Dealing with Residential School:
by Elizabeth Bear I was sent to residential school in 1958 when I was six, and would continue to return every September until 1968. During that ten years, I was with my parents for twenty months. That's less than two years. The only reason I was able to get away from Guy Indian Residential School was because I was expelled for my bad behaviour.

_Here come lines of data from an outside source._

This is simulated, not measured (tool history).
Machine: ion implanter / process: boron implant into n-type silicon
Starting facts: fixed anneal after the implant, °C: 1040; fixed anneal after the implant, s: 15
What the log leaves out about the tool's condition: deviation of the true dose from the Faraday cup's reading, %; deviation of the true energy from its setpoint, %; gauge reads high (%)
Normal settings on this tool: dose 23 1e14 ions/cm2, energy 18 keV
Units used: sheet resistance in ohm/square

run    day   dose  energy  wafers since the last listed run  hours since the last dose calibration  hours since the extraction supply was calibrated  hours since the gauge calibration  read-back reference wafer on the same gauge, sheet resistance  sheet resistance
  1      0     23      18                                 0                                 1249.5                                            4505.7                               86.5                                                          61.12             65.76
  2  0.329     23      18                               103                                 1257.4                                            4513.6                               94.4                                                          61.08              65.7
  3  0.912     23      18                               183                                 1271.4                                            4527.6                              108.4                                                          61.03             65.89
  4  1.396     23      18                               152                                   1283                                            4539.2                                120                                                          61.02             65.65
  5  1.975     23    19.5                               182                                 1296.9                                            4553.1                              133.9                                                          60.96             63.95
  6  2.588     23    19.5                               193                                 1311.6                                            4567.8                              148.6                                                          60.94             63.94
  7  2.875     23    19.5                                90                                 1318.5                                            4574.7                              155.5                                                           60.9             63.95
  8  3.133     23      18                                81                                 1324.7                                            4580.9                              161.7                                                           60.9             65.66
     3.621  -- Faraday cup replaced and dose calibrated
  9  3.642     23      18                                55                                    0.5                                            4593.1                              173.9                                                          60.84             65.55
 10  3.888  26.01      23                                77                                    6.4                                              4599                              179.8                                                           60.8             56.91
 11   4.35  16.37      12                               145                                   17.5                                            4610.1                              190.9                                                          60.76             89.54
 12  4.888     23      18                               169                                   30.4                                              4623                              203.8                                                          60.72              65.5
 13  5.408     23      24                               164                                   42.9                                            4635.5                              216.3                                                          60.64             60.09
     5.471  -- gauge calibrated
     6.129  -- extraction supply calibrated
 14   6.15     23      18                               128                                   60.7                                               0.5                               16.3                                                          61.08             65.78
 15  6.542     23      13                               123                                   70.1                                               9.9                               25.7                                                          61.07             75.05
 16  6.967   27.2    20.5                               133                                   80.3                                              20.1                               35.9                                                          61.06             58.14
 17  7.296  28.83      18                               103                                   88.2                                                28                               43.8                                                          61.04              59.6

Please read my story with the understanding that I am now an adult using healthy corrective resources in my healing process. Also visualize my experiences as the child that I was. My intentions are to help you understand me. I have had to include the past with my present experiences as part of my history that needs to be healed and I have to deal with the four aspects of my being--physical, emotional, mental, and spiritual--and how they were affected by violence throughout my life. My first year at the residential school included myself and two hundred other girls. There was absolutely no room for taking care of an individual's needs. I would experience feeling lonely and abandoned by everyone. I really missed my family and wanted to be with them. I would often cry and be told by the nuns that I "should not cry," that crying made me "a weak person." I would witness other girls going through the same experience and some would be punished for their crying. I would see them getting the strap on their bands and told that they now had reason to cry. My PHYSICAL SELF would be hurt so many times throughout the years. I cannot even begin to tell how many times. I learned to ignore the physical punishments that caused my physical pain. As I would be getting strapped I learned how to take myself away. I would stare straight ahead and imagine I was in the forest collecting flowers or watching a mother deer taking care of her fawn, her baby. This was my survival skill to deal with physical pain. My EMOTIONAL SELF was then affected and I learned not to cry. Later in my adult life I would still not cry and for that was emotionally crippled and would convince people that I was tough would not let anyone know that my feelings were hurt either by their actions or words but I would then hurt them back with my actions or words and mostly in words because I knew that it would have a longer lasting effect on them. Now, how did I know that? I experienced physical, emotional and verbal abuse repeatedly in the residential school system and I learned this as a child; as an adult I used it in a negative manner because I was hurting inside.